Important Considerations about the Chi-Squared Statistic
Notice several important considerations about chi-squared values:
Zero represents the null hypothesis. If all your observed frequencies equal the expected frequencies exactly, the chi-squared value for each cell equals zero, and the overall chi-squared statistic equals zero. Zero indicates your sample data exactly match what you’d expect if the null hypothesis is correct.
Squaring the differences ensures both that cell values must be non-negative and that larger differences are weighted more than smaller differences. A cell can never subtract from the chi-squared value.
Larger values represent a greater difference between your sample data and the null hypothesis. Chi-squared tests are one-tailed tests rather than the more familiar two-tailed tests. The test determines whether the entire set of differences exceeds a significance threshold. If your χ2 passes the limit, your results are statistically significant! You can reject the null hypothesis and conclude that the variables are dependent–a relationship exists.

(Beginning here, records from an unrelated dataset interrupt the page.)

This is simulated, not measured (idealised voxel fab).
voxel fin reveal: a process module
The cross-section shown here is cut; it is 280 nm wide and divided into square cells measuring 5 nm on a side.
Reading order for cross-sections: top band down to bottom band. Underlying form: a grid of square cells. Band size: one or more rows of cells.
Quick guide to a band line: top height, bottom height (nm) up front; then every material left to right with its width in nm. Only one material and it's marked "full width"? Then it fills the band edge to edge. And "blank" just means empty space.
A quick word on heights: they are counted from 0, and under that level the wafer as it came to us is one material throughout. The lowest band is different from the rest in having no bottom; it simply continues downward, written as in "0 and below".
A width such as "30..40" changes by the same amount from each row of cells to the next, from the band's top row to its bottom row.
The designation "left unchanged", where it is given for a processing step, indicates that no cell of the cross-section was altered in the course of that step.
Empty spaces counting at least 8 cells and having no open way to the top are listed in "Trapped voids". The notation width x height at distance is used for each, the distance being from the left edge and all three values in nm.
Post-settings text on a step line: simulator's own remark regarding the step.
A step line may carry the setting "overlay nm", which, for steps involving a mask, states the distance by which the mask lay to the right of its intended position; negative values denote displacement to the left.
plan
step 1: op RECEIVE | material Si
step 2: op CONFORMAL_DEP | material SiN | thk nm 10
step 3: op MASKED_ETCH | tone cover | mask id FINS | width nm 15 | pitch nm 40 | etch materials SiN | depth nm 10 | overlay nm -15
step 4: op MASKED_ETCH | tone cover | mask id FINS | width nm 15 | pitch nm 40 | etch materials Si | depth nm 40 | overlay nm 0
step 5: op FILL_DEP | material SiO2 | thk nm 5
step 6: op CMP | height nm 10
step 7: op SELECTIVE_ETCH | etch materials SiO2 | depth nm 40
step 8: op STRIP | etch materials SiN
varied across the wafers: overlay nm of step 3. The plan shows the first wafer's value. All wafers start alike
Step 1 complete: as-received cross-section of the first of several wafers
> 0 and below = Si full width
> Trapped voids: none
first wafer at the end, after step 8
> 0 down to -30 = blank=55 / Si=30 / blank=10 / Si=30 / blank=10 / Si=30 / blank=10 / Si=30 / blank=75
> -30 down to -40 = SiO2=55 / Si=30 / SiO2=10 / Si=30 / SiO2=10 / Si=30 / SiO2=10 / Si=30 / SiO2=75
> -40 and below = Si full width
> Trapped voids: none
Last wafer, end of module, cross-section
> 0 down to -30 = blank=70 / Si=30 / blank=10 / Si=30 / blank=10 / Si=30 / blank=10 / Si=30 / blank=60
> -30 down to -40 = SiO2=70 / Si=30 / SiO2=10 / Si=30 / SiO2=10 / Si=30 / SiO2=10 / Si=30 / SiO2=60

Related post: One-tailed and Two-tailed Hypothesis Tests
Calculating Chi-Squared for our Example Data
Let’s calculate the chi-squared statistic for our example data! To do that, I’ll rearrange the contingency table, making it easier to illustrate how to calculate the sum of the squared differences.
The first two columns indicate the combination of categorical variable values. The next two are the observed and expected values that we calculated before. The last column is the squared difference divided by the expected value for each row. The bottom line sums those values.
Our chi-squared test statistic is 6.17. Ok, great. What does that mean? Larger values indicate a more substantial divergence between our observed data and the null hypothesis. However, the number by itself is not useful because we don’t know if it’s unusually large. We need to place it into a broader context to determine whether it is an extreme value.
Using the Chi-Squared Distribution to Test Hypotheses
One chi-squared test produces a single chi-squared value. However, imagine performing the following process.
First, assume the null hypothesis is valid for the population. At the population level, there is no relationship between the two categorical variables. Now, we’ll repeat our study many times by drawing many random samples from this population using the same design and sample size. Next, we perform the chi-squared test of independence on all the samples and plot the distribution of the chi-squared values. This distribution is known as a sampling distribution, which is a type of probability distribution.
If we follow this procedure, we create a graph that displays the distribution of chi-squared values for a population where the null hypothesis is true. We use sampling distributions to calculate probabilities for how unlikely our sample statistic is if the null hypothesis is correct. Chi-squared tests use the chi-square distribution.
Fortunately, we don’t need to collect many random samples to create this graph! Statisticians understand the properties of chi-squared distributions so we can estimate the sampling distribution using the details of our design.
Our goal is to determine whether our sample chi-squared value is so rare that it justifies rejecting the null hypothesis for the entire population. The chi-squared distribution provides the context for making that determination. We’ll calculate the probability of obtaining a chi-squared value that is at least as high as the value that our study found (6.17).
This probability has a name—the P-value! A low probability indicates that our sample data are unlikely when the null hypothesis is true.
Graphing the Chi-Squared Test Results for Our Example
For chi-squared tests, the degrees of freedom define the shape of the chi-squared distribution for a design. Chi-square tests use this distribution to calculate p-values. The graph below displays several chi-square distributions with differing degrees of freedom.
For a table with r rows and c columns, the method for calculating degrees of freedom for a chi-square test is (r-1) (c-1). For our example, we have two rows and three columns: (2-1) * (3-1) = 2 df.
Read my post about degrees of freedom to learn about this concept along with a more intuitive way of understanding degrees of freedom in chi-squared tests of independence.
Below is the chi-squared distribution for our study’s design.
The distribution curve displays the likelihood of chi-squared values for a population where there is no relationship between uniform color and status at the population level. I shaded the region that corresponds to chi-square values greater than or equal to our study’s value (6.17). When the null hypothesis is correct, chi-square values fall in this area approximately 4.6% of the time, which is the p-value (0.046). With a significance level of 0.05, our sample data are unusual enough to reject the null hypothesis.
The sample evidence suggests that a relationship between the variables exists in the population. While this test doesn’t indicate red shirts have a higher chance of dying, there is something else going on with red shirts. Read my other post chi-squared to learn about that!
Pearson’s chi-squared test for independence doesn’t tell you the effect size. To understand the strength of the relationship, you’d need to use something like Cramér’s V, which is a measure of association like Pearson’s correlation—except for categorical variables. That’s the topic of a future post!